Deep-Interior Waters — An unknown, but perhaps very large amount of water is chemically bound in minerals of the crust and mantle. Some scientists think Earth’s interior may contain more water than the oceans.
These bar graphs show estimates of the distribution of water on Earth’s surface and the uppermost levels of the crust. The left bar shows that the oceans contain 96.5% of Earth’s total free water (water that is not bound up in minerals), but this water is saline. Only 3.5% of Earth’s water is fresh. These graphs do not include water in Earth’s atmosphere or deep interior.
The middle bar shows that most of Earth’s fresh water occurs in ice caps and glaciers. Almost all the rest is groundwater. Less than 1% occurs as liquid surface water in lakes, swamps, and streams.
The right bar shows where Earth’s small percentage of fresh, liquid, surface water resides. Most is in lakes, followed by swamps and streams.
How Does Water Move from One Setting to Another?
Water is in constant circulation on Earth’s surface, moving from ocean to atmosphere, from atmosphere back to the surface, and in and out of the subsurface. The circulation of water from one part of this water system to another, whether above or below Earth’s surface, is called the hydrologic cycle. From the perspective of living things, the hydrologic cycle is the critical system on Earth. It involves a number of important and mostly familiar processes. It is driven by energy from the Sun.
Evaporation — As water is heated by the Sun, some of its molecules become energized enough to break free of the attractive forces binding them together. Once free, they rise into the atmosphere as water vapor.
Condensation — As water vapor cools, as when it rises, it condenses into a liquid or turns directly into a solid (ice, hail, or snow in deposition). These water drops and ice crystals then collect and form clouds.
Precipitation — When clouds cool, perhaps when they rise over a mountain range, the water molecules become less energetic and bond together, commonly falling as rain, snow, or hail, depending on the temperature of the air. Precipitation may reach the ground, evaporate as it falls, or be captured by leaves and other vegetation before reaching the ground.

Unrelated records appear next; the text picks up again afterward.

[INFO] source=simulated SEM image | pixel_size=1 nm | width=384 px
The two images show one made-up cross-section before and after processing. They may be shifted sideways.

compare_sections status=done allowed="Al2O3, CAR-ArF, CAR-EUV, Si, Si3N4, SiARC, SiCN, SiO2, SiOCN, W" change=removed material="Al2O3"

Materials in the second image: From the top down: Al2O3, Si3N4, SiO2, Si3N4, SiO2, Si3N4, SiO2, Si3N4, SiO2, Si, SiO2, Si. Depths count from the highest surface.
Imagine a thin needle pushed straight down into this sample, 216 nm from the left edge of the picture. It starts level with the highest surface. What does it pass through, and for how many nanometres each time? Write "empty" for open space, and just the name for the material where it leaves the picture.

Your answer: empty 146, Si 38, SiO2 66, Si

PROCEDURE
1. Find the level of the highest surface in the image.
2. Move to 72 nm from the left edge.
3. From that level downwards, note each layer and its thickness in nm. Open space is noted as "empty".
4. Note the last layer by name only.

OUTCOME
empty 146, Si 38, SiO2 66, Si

Sublimation — Water molecules can go directly from a solid (ice) to vapor, a process called sublimation (not shown here). Sublimation is most common in cold, dry, and windy climates, such as some polar regions.
Infiltration — Some precipitation seeps into the ground, infiltrating through fractures and pores in soil and rocks. Some of this water remains within the soil, and some rises back up to the surface. Water can also infiltrate into the ground from lakes, streams, canals, or any body of water.
Groundwater Flow — Water that percolates far enough into the ground becomes groundwater. Groundwater can flow from one place to another in the subsurface, or it can flow back to the surface, where it emerges in springs, lakes, and other features. Such flow of groundwater may sustain these water bodies during dry times.
Ocean Gains and Losses — Most precipitation falls directly into the ocean, but oceans lose much more water to evaporation than they gain from precipitation. The difference is made up by runoff from land, keeping sea level close to constant.
Surface Runoff — Rainfall or snowmelt can produce water that flows across the surface as runoff. Runoff from direct precipitation can be joined by runoff from melting snow and ice and by groundwater seeping onto the surface. The various types of runoff collect in streams and lakes. Most is eventually carried to the ocean by streams where it can be evaporated, completing the hydrologic cycle.
Transpiration — Some precipitation and soil water is taken up by root systems of plants. Through their leaves, plants emit water that evaporates into the atmosphere by the process of transpiration.